Civilization's Obscene
Ghost
by
Peter Brooks
Peter Brooks is
Sterling professor of comparative literature and French at Yale University and
is the author of several books, including "Reading for the Plot" and
"Troubling Confessions." This piece appeared in the Los Angeles Times, April 6, 2003.
The outbreak of World War I in August 1914 was a terrific shock to European
intellectuals, many of whom spoke several languages, traveled widely and felt
themselves equally citizens of French, English, Italian and German cultures.
War had come to seem unthinkable in a world marked by rapid economic and social
progress, a world in which European values had apparently spread across much of
the globe.
Sigmund Freud, lover of Sophocles and Shakespeare, trained in Paris and Vienna,
was one of these intellectuals. Deeply disillusioned and depressed by the war,
he sat down at his desk in early 1915 and wrote an essay he called
"Thoughts for the Times on War and Death."
"We cannot but feel that no event has ever destroyed so much that is
precious in the common possessions of humanity, confused so many of the
clearest intelligences, or so thoroughly debased what is highest," he
wrote. Europeans had come to believe they'd discovered peaceful ways to settle
conflicts, so they were astonished at the savagery unleashed by the war. States
now seemed to want to monopolize violence "like salt and tobacco," he
wrote. "A belligerent state permits itself every such misdeed, every such
act of violence, as would disgrace the individual."
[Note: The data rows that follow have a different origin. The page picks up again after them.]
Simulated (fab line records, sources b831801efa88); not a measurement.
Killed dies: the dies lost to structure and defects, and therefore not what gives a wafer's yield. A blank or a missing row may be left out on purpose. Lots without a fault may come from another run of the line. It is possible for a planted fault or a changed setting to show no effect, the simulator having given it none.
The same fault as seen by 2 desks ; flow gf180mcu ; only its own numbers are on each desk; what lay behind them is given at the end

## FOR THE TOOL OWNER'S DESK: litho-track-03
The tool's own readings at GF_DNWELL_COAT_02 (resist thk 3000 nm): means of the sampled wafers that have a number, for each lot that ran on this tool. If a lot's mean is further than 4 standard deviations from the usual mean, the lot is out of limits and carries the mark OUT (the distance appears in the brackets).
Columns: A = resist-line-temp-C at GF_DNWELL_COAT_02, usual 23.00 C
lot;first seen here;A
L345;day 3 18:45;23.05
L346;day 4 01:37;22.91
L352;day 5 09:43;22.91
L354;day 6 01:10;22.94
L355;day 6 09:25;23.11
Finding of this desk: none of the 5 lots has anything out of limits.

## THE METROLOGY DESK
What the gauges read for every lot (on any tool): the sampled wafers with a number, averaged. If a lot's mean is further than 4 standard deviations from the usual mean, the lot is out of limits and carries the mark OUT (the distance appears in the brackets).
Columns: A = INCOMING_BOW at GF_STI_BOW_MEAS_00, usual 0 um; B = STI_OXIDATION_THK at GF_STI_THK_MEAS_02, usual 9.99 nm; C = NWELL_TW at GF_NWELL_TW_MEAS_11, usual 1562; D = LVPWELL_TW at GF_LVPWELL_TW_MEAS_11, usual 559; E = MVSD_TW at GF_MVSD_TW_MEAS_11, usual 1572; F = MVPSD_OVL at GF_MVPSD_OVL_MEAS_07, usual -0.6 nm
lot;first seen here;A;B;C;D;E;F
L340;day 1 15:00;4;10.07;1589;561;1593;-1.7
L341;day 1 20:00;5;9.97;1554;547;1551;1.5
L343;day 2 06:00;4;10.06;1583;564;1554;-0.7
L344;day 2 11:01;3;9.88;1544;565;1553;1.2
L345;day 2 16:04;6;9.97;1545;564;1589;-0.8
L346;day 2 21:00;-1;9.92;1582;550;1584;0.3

But for Freud, the upsurge of violence, deceit and inhumanity brought by war
was also grist for his studies of the human psyche. The basic principles of
psychoanalysis held that civilized human beings and well-ordered societies were
based on the renunciation of more "primitive" forms of instinctual satisfaction.
What war brings, then, is a collapse of the renunciation and repression on
which civilization is reared -- and on which its future accomplishments depend.
It's as if "all individual moral acquisitions are obliterated, and only
the most primitive, the oldest, the crudest mental attitudes are left."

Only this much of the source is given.